Japan's ruling coalition plans to extend the Diet session by approximately seven to 10 days [1] to pass a vice capital bill.
The legislation is critical for national security and urban planning. It aims to establish a backup for capital functions during large-scale disasters, correct the over-concentration of resources in Tokyo, and distribute economic zones across different regions [1].
The bill, submitted by a coalition of the Liberal Democratic Party and the Japan Innovation Party, has already passed the House of Representatives and moved to the House of Councillors [1]. However, officials determined that finalizing the law before the current session ends on July 17 [1] would be difficult.

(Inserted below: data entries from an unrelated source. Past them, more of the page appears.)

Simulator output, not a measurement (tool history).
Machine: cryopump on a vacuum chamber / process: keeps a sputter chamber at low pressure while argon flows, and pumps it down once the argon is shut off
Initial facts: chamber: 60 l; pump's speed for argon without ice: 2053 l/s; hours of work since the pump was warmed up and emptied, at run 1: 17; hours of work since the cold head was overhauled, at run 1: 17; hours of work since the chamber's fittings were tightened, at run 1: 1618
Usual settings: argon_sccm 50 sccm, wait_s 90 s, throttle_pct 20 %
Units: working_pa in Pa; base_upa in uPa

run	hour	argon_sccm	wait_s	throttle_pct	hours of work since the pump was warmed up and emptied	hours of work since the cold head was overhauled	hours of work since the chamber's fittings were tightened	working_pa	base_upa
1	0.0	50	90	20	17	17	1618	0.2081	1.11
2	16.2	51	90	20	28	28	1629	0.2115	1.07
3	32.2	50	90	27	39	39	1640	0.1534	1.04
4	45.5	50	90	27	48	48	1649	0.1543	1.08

Nakatsuji, secretary-general of the Japan Innovation Party, said he requested that the session be extended if the bill cannot be passed within the current timeframe [2]. While some reports suggest a shorter extension, other sources indicate that a more substantial extension of the session remains a possibility [3].
The move follows a period of legislative tension. Some reports noted that the bill had not been submitted even a month before the session's end, though others clarify that less than one week remained as of July 16 [2]. The government is now prioritizing the bill's passage to ensure the disaster backup framework is legally established [1].
“The legislation aims to establish a backup for capital functions during large-scale disasters.”
The push for a vice capital law reflects Japan's long-term strategy to mitigate the systemic risk of having all administrative power concentrated in Tokyo. By diversifying the location of government functions, Japan intends to ensure continuity of government during catastrophic events, such as major earthquakes, while simultaneously addressing the economic stagnation of rural prefectures.